Better monitoring of Fatman's condition

Open iszulcdeepsense opened this issue 3 years ago • 1 comments

Let's improve the way of reporting current Fatman's status on Dashboard by extending it with information such as:

memory usage status - eg. warning when you're running out of memory.
how many times the container has been crashed / restarted / OOM-killed.

This will give a better insight about what's happening with the workload.

Some deployers other than Kubernetes won't have access to these extra data. Therefore it should be achieved in a general way, taking advantage of plugins system. The plugin should just report status (Green, Yellow or Red) with an explanation field, describing the reason of malfunction.
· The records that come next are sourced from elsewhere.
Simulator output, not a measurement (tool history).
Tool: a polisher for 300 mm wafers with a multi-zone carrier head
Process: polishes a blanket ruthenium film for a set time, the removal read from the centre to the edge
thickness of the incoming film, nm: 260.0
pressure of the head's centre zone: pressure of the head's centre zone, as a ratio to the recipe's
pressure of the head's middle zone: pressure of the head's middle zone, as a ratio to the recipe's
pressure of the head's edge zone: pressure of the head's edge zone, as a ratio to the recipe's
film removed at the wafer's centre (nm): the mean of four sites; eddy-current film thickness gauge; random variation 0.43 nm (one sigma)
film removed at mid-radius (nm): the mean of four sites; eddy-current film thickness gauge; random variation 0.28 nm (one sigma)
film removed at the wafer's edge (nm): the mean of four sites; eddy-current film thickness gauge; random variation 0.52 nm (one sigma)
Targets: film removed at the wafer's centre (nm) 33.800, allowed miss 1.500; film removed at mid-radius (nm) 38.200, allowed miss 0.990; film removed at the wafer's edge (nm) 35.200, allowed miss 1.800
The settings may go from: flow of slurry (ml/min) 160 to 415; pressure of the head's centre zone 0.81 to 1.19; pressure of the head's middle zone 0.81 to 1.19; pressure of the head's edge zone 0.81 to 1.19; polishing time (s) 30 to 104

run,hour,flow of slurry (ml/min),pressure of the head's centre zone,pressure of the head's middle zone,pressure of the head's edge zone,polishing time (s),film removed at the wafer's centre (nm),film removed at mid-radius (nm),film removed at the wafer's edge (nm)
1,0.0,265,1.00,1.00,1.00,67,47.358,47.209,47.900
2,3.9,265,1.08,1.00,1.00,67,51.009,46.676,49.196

Nov 04 '22 15:11 iszulcdeepsense

Good scope. I suspect it'll be a bit finicky to design right, because we can't predict what kind of deployment targets will be implemented. So maybe a common framework is the way to do it?

Agree on the red/yellow/green. Maybe to begin with only red and green, since yellow becomes a matter of definition and can be subjective?

Maybe it's something like this:

RT supports displaying the fatman status
The job type is responsible for giving RT the functionality to know whether a given fatman is red or green. So for example, if we deployed a k8s fatman, then the k8s job type plugin has a method e.g. check_fatman_status(fatman_id) which RT can execute, and it maybe returns red/green along with a hint?

This way it's RT that has the responsibility and the job type plugin which has the implementation.

Nov 07 '22 05:11 JosefAssadERST